Sideshow:  Dumbing Down Democracy
By Lindsay Tanner
(Penguin, 2011, 240 pages)

Late last year the English journalist and cricket writer Matthew Engel spent some time in Australia.  He found much to admire.  Aside from the extraordinary success of our economy ''the most successful ... of any western democracy'', he was impressed by our ''remarkable respect for the rule of law and a great sense of civic responsibility.''

And then he visited Canberra.  ''I have seen a few crazy parliaments'', he wrote in the Financial Times:

I have watched the Israeli Knesset, where one extreme would happily exterminate the other -- and the Dáil in Dublin, the only known gathering of inarticulate Irishmen.  I have seen the empty shell that constitutes the US Senate.  I have done time at the Commons, and been appalled by the pathetic lack of individuality of the whipped curs.  I thought I was unshockable.  But Canberra's House of Representatives is the worst.  These curs only snarl as instructed.

The empty robotic nastiness of public life in Australia has been with us so long that we fail to notice how unusual it is.

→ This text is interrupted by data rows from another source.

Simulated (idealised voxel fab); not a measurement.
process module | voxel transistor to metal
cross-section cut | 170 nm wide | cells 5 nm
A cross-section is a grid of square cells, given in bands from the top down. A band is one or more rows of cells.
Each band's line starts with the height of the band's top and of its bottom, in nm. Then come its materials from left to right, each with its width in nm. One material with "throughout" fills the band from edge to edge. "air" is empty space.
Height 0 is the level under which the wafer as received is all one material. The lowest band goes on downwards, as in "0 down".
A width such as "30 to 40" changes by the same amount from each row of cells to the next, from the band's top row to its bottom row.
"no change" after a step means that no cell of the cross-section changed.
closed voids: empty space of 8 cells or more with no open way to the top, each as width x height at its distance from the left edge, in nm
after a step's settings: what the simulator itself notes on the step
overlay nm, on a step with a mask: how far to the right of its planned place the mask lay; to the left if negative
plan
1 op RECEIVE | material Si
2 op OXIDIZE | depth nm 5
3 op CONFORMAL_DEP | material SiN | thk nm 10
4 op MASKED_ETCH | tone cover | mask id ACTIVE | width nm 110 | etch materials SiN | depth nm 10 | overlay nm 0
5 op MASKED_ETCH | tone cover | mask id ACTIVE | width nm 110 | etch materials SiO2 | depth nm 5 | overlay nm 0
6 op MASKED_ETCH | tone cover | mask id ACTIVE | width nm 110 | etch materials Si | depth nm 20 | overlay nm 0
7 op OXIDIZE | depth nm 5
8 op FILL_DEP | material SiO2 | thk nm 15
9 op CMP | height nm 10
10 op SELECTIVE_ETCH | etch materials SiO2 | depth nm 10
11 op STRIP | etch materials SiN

It is only when you have lived overseas that you realise that it is only in Australia that politicians cannot open their mouths except to insult each other.

Lindsay Tanner is a clever and thoughtful man, who having ''devoted his life to the serious craft of polities'', admits he found the previous election dispiriting.  He is distressed by what politics has become in this country.  He can see -- as anyone can -- that by behaving as mindless automatons, endlessly repeating stupid slogans, politicians drive us to change the channel whenever their heads appear on our screens.

You might have thought therefore that -- free-at-last -- the former finance minister might have used his first book after leaving politics, Sideshow, to chastise his former colleagues for their behaviour.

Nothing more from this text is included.